Laws overturned elsewhere

Manifestation of prostitution has been a crime in Phoenix since at least 1975, according to city council records, and was expanded in the 1990s. There are similar “intent” laws across the country that give police wide discretion to target sex workers. One common crime is “loitering for the purpose of prostitution,” a law that multiple states have on the books.

Anne Gray Fischer, an assistant professor of history at the University of Texas-Dallas, has studied the laws and said they are vague on purpose.

Those laws are “designed to be very broad, so that police can maximize their intervention and power to remove people from the streets for how they look," she explained.

In some places, such as New York, the laws were passed so that police could more quickly raid an area with prostitution activity.

Elsewhere in the country, there have been efforts to repeal such laws. In 2021, New York repealed its loitering law following a successful campaign by activists that highlighted how police used the ordinance to harass trans people. In 2022, California repealed a similar law. In Florida in 2013, a court struck down a city’s “loitering with intent to commit prostitution” law, finding it unconstitutional.

In Phoenix, though, citations for manifestation of the intent to commit prostitution are continuing to be issued, with little public scrutiny.

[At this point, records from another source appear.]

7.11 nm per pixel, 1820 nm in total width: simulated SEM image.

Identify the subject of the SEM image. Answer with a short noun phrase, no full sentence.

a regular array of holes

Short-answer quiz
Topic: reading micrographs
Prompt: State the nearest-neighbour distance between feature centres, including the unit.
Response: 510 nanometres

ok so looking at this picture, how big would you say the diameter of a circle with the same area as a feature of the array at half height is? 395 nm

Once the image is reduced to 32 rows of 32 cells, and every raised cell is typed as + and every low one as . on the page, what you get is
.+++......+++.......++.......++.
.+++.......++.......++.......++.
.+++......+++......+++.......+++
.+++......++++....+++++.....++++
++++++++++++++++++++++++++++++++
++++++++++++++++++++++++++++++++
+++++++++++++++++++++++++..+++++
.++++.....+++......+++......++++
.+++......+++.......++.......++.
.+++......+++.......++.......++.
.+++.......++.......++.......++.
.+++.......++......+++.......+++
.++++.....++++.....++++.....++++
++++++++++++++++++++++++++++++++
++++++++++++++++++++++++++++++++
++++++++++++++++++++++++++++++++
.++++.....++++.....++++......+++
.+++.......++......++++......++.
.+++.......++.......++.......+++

In January, after Navidad sentenced the young woman to 30 days in jail, the municipal court judge paused and asked about her next steps. “What are you going to do when you get out of jail?” he asked.

“Go to school or something. I want to do cosmetology school,” she answered.

“Do you have a plan on how you might be able to afford that? Or where you’re going to live?” the judge asked her.

After a moment, a note of irony in her voice, she said, “Nope. We’re going to have to go day by day and figure it out.”